There’s football talk aplenty in each tavern, bar, and joint.

The Super Bowl? Nah, that’s not it. They’re talking extra point.

Perhaps because the Super Bowl won’t be played until Feb. 2, this week NFL Commissioner Roger Goodell, desperate to keep his sport in the public eye, floated the idea of doing away with the post-touchdown, one-point kick.

Barry Petchesky, who wrote about that possible change for Deadspin this week. Petchesky and NFL long snapper Nick Sundberg, who has just finished his fourth season with Washington, joined Bill Littlefield.

BL: I want to begin with you, Nick. I want to give you the opportunity to make the case for retaining the extra point try, which some people want to eliminate just because they feel it’s become too automatic.

NS: Well, I want to argue for it because the reason it’s become so automatic is because we have been demanded to perform at the highest level on every single snap. Ninety-nine percent isn’t good enough for us. It has to be 100 percent. So what we’ve done is, we’ve risen to the occasion.

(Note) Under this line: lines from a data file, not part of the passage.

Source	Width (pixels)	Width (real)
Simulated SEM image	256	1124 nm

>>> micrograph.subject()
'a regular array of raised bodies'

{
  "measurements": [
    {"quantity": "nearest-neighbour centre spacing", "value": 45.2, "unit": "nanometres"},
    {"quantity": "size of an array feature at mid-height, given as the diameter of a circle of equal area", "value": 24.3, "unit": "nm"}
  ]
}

We work year-round to become perfectionists at our craft. You know, we take this very, very seriously. There are 32 people in the world who have my job, and I’m lucky enough to be one of them. So saying that, I think Mr. Goodell’s argument that, “Oh, it’s become too automatic; let’s get rid of it,” is a bit disappointing.

BL: So they’re punishing you for getting too good at what you do.

NS: Exactly.

BL: Now I understand that you would be OK with moving the ball back—20, 25 yards, whatever—to make the kick more challenging.

NS: Honestly I wouldn’t mind that. Now, my kicker texts me after the interview I did the other day and said, “50-yard extra points. Are you crazy?”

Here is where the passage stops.